Africa’s richest man Aliko Dangote has shut down his cement plant in Tanzania due to high energy costs and a technical glitch at the $500 million factory, according to a government source, who confirmed reports in Tanzanian media.
Executives at Dangote Industries Tanzania have recently complained about the government’s failure to provide the company with cheap fuel and other logistical solutions. Dangote Cement had previously requested the government-owned energy company, the Tanzania petroleum Development Corporation (TPDC), to supply its Mtwara-based cement plant with natural gas at significantly subsidized prices – a request the government body turned down.
Dangote cement spends as much as $4 million on diesel every month powering its cement factory.
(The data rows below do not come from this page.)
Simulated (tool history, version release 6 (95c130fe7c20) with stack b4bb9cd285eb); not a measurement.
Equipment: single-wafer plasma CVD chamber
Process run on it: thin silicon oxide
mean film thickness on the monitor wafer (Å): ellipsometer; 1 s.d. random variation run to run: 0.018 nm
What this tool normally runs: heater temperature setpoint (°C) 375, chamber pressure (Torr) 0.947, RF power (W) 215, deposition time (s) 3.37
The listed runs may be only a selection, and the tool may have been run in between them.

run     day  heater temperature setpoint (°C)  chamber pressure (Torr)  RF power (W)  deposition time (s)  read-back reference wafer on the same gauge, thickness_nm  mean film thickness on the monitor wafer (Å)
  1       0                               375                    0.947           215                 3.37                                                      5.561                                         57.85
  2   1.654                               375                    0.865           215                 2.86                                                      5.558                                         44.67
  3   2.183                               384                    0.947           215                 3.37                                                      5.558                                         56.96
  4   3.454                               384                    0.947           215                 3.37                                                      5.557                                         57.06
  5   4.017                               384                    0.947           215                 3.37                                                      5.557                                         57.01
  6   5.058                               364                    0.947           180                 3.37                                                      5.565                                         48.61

“Our plant uses six million liters of diesel per month to run generators after the promises to supply it with natural gas, which is produced in a nearby gas field, failed to materialize,” Dangote Tanzania CEO, Harpeet Duggal, had told a group of politicians in October.
Dangote plant was strategically built in Mtwara, in Tanzania’s southeastern region, to take advantage of cheap natural gas that is extracted in nearby fields. While the previous government led by former President Jakaya Kikwete had promised Dangote cheaper prices for natural gas, the TPDC under the government of President John Magufuli has refused to honor the agreement. In a bid to mitigate its energy costs, Dangote Industries has resorted to importing coal from South Africa, which is cheaper than natural gas – a move that has greatly upset top government officials in the Magufuli-led government, primarily because Tanzania also possesses substantial deposits of coal. In August, the government banned the importation of coal from South Africa – a move that pundits believe was specifically targeted at Dangote. The Tanzanian government has repeatedly requested that the cement behemoth source its coal locally, but Dangote executives have complained that the coal, which is mined from Songwe region, hundreds of kilometers away from Mtwara, is of poor quality and unreasonably expensive.
However, the acting commissioner of minerals in the Ministry of Energy and minerals, John Shija, has defended Tanzania’s coal as being better than imported coal both in terms of quality and price.